So said Yitzak Rabin in 1993 when trying to frame a peace with PLO leader Yasser Arafat. After the horrific deaths of twenty first graders and six of the teachers who bravely defended their students, there isn’t a better principal on which to found a discussion of solutions to the gun violence that uniquely plagues our country.
I don’t have any big solutions. I wish I did. But President Obama was right to say we can no longer sit by and do nothing. The place to begin is with an honest discussion, all stakeholders represented, all stakeholders heard out, and all stakeholders listening with open hearts and minds.

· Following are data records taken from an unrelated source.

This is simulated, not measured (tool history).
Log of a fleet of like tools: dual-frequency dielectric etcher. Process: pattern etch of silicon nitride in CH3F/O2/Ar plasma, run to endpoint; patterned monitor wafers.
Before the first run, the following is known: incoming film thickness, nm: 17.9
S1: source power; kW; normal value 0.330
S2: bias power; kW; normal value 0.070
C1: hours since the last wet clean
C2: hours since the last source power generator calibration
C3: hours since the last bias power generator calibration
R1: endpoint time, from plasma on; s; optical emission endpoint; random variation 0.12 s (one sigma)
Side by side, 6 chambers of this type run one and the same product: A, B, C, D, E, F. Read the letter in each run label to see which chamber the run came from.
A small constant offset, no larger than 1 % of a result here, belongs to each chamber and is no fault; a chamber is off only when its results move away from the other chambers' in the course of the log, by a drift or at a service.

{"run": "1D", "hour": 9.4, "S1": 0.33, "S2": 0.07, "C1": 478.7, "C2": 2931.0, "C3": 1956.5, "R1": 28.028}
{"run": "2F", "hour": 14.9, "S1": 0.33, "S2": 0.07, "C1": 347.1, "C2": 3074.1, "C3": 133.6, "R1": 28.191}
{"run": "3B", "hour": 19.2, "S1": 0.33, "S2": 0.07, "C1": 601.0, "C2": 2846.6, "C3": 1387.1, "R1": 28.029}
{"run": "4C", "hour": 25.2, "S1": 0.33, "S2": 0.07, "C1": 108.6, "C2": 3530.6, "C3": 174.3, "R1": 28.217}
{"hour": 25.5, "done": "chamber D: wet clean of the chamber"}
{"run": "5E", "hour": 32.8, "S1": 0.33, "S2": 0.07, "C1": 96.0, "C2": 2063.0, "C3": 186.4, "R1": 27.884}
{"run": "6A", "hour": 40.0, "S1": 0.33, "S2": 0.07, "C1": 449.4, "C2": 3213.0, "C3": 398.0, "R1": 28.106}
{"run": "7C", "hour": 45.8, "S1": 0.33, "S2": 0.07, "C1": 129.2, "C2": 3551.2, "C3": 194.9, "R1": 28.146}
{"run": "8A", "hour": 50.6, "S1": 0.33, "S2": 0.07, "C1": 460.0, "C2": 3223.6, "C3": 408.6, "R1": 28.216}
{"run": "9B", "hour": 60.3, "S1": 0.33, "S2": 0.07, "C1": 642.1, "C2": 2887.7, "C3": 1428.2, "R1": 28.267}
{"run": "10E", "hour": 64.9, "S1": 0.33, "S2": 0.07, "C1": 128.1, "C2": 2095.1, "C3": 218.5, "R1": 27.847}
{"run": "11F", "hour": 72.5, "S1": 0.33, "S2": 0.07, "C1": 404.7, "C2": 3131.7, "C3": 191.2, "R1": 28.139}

A lot has been said in the media about what could or should or can’t or must not be done, and I suspect I’m not the only person who, listening to all the comment, feels overwhelmed. But we must not be discouraged, we must not do nothing. We must think and listen and then speak, to each other and to our elected representatives.
No matter what we do as a nation, there will always be murders, and some of them will be mass murders. But rejecting any but a perfect solution leaves us where we are now: at the mercy of an escalating madness. There are those who say there’s no point in doing anything because the bad guys will always be able to get guns. Perhaps. But we, as a nation, can make it more difficult to get them, and at least prevent some deaths.
There are those who say it’s impossible to anticipate what crazy people may do, impossible to discover a crazy person before his plotting turns into action, so don’t bother to do anything. Maybe, but we can, as a nation, do a much better job on mental health care if we have the will to make that a priority. And we must make that a priority. That, too, might make some difference.
We already have certain gun control measures in place. We have a law that requires dealers at sporting goods stores, Walmart, etc. to do a background check before selling a firearm to anyone. But at gun shows or on the internet no checks are required. Where’s the logic in that? The technology exists to make background checks on all purchasers possible. If we need background checks for a gun purchase at Walmart (and I think we do) then we need them for every gun purchase. We can do that.
Why can’t the average citizen get a machine gun or a bazooka or a howitzer? In the wrong hands, such hardware could produce terrible mayhem. The mayhem wreaked on Newtown, Connecticut’s children was as terrible as it was because the shooter had a rifle based very closely on the Army’s M-16. It isn’t fully automatic, but it is capable of firing one round per second and comes with clips that can hold thirty bullets. It was designed to do maximum soft-tissue damage, to kill people as quickly and efficiently as possible. That makes sense for a weapon of war, but has no place in civilian life. Was the slaughter of twenty little boys and girls not terrible enough to inspire a resumption of the assault weapon ban? Was the slaughter not terrible enough to inspire a ban on magazines that hold no more than six bullets? No more than ten?
Can’t we come together, right and left, liberal and conservative, manufacturer and consumer and take action that may at least prevent some of the carnage? Columbine, Virginia Tech, Tucson, Aurora, Sandy Hook Elementary. Haven’t we had enough of blood and tears?